Reasons for Systemic Bias in Machine Learning for Policing and Other Applications
Recently, Microsoft, Amazon and IBM all agreed not to sell their facial recognition technology for law enforcement use over the next year amid findings of racial bias across many such systems. Much press has pointed to the bias in such tools to suggest that they should be banned entirely from police usage. Personally, I disagree with this binary approach. The reality is that developing and using this technology requires certain philosophical tradeoffs. As someone that works with machine learning, I’d like to shed some light on how and why this bias is introduced into such algorithms and suggest practical approaches to adopting this technology fairly and justly.
Before discussing the algorithms themselves, I’ll affirm the philosophical constraints that any machine learning application must solve, namely that people of different protected classes should be treated equally and that we should try to maximize benefits for society as a whole. These two constraints are unfortunately fundamentally at odds with each other in any society where protected classes are not equally represented in society (as they usually aren’t). Under the “no free lunch” principle, having a more fair algorithm will mean that it will be less effective for other members of the population and one that is generally more effective for a larger group of the population may mean it is less fair for different classes. Such trade-offs can be easily illustrated by the choices we make during data selection.
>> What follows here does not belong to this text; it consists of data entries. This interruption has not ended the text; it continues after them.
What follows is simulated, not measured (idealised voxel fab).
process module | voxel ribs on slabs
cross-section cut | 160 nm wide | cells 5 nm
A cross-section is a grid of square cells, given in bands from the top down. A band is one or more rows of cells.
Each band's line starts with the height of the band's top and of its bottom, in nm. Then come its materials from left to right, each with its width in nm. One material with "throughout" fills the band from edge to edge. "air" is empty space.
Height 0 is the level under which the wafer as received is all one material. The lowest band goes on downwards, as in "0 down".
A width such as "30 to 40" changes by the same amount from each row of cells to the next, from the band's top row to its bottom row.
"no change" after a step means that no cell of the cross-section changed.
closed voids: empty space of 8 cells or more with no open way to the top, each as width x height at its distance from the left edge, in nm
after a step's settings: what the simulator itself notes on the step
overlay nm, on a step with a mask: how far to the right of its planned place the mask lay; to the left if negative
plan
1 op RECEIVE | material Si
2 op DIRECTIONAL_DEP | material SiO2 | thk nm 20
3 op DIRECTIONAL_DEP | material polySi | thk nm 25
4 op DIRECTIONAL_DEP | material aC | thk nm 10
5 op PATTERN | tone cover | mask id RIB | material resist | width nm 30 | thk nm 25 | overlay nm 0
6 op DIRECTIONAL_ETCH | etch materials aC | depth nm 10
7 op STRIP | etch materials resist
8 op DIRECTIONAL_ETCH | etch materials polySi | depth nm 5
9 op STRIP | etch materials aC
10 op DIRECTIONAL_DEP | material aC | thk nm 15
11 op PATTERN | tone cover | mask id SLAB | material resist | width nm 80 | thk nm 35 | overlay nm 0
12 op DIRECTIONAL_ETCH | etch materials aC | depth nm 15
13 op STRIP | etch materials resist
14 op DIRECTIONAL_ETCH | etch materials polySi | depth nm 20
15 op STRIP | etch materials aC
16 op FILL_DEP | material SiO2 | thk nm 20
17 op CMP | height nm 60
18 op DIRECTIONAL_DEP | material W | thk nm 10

Among other factors like architecture choice and initialization parameters, training data is one of the largest factors in bias. A generative neural net that falsely attributes a low-resolution picture of Obama to a white man was most likely trained on a dataset with more white men. Similarly, Native Americans were found to have the highest false-positive rate in a study on facial recognition systems, which can probably be attributed to a lack of data on Native Americans. Unlike data from white men, data on Native Americans is likely to be more uncommon or costly as they are about 2.9% of the entire population of the US. For any practical company with a limited budget, this would mean a tradeoff between a large amount of varied data on white men, or a smaller set of data on Native Americans. Improving performance on Native Americans would hurt performance on white men, a larger proportion of the population. Hence, there is “no free lunch”.
From a pure optimization standpoint, the right approach can be anywhere on the spectrum of having all protected classes be treated equally poorly or having performance reflect the distribution of the population, disproportionally benefitting non-minorities.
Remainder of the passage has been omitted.